As many neuroscientists, I’m also interested in artificial neural networks and am curious about deep learning networks. I want to dedicate some blog posts to this topic, in order to 1) approach deep learning from the stupid neuroscientist’s perspective and 2) to get a feeling of what deep networks can and can not do. Part I, Part II, Part IV, Part IVb. [Also check out this blog post on feature visualization; and I can recommend this review article.]
The main asset of deep convolutional neural networks (CNNs) is their performance; their main disadvantage is that they can be used with profit, but not really understood. Even very basic questions like ‘why do we use rectified linear units (RELUs) as activation functions instead of slightly smoothed versions?’ are not really understood. Additionally, after learning the network is a black box that performs exceedingly well, but one cannot see why. Or, it performs badly, and also to sometimes cryptic reasons. What has the network learned actually?

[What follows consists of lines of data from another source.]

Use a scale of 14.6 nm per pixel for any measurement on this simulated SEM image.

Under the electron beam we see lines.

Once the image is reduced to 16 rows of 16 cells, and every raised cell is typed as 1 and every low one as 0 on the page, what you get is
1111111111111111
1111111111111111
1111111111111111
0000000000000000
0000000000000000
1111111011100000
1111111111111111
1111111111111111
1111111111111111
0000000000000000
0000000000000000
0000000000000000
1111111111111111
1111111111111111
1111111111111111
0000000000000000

But there are some approaches that shed light on what has been learnt be CNNs. For example, there is a paper by Matthew Zeiler. I’ve mentioned a Youtube-Video by him in a previous post (link to video). He uses a de-convolution (so to say, a reverse convolution) algorithm to infer the preferred activation pattern of ‘neurons’ somewhere in the network. For neurons of the first layer, he sees very simple patterns (e.g. edges), with the patterns getting more complex for intermediate (e.g. spirals) and higher layers (e.g. dog face). The parallels to the ventral visual stream in higher mammals is quite obvious.
Google DeepDream goes into the same direction, but yielding more fascinating pictures. Basically, the researchers took single ‘neurons’ (or a set of neurons encoding e.g. animals) in the network and used a search algorithm to find images that activate this ‘neuron’ most. The search algorithm can use random noise as a starting point, or an image provided by the user. Finally, this leads to the beautiful pictures that are well-known by now (link to some beautiful images). Google has also released the source code, but within the framework of Caffè (link), and not Tensorflow. However, at the bottom line of this website, they promise to provide a version for Tensorflow soon as well [Update October 2016: It has been released now].
In the meantime, let’s have a less elaborate, but more naïve look, in order to get a better understanding of deep networks. I will try to dissect parts of a 5-layer convolutional network that I wrote during the Tensorflow Udacity course mentioned previously in this blog. For training, it uses a MNIST-like data, but a little bit more difficult. The task is to assign a 28×28 px image to one of the letters A-J. Here you can see how the network performs for some random test data. In the bar plot, the positions 1-10 correspond to the letters A-J, visualizing the certainty of the network.
So let’s look inside the black box. The first layer in this network consists of sixteen 5×5 convolutional filters. Those filters had been established during learning. Here they are:
Does this make sense to you? If not, here are the 16 filters (repeatedly) applied to noise, revealing the structures that are made to detect:
Obviously, most of those filters have a preference for some (curved) edge elements (which is not really surprising).
For simple networks like this one, which is not very deep and only has to learn simple letters, intermediate layers do not really represent something fancy (like spirals, stars or eyes). But one can at least have a look at how the ‘representation’ of the fifth layer, the output layer looks like. For example, what is the preferred input pattern of the output ‘neuron’ that has learned to assign the letter ‘C’?
To find this out, I used the same deep learning network as before, but kept constant the network weights that had been learnt before. Instead, I varied the input image, whilst telling the stochastic gradient descent optimizer to maximize the output of the ‘C’ neuron.
Starting from random noise, different local optimization maxima are reached, each of them corresponding more or less to an ‘idea of C’ that the deep network has in mind. The left side shows ‘C’s from the original dataset. The right hand side shows ideas of ‘C’ that I extracted from the network with my (crude) search algorithm. One obvious observation is that the extracted ‘C’s do not care about surfaces, but rather about edges, which can be expected from a convolutional network and from the filters of the first layer shown above.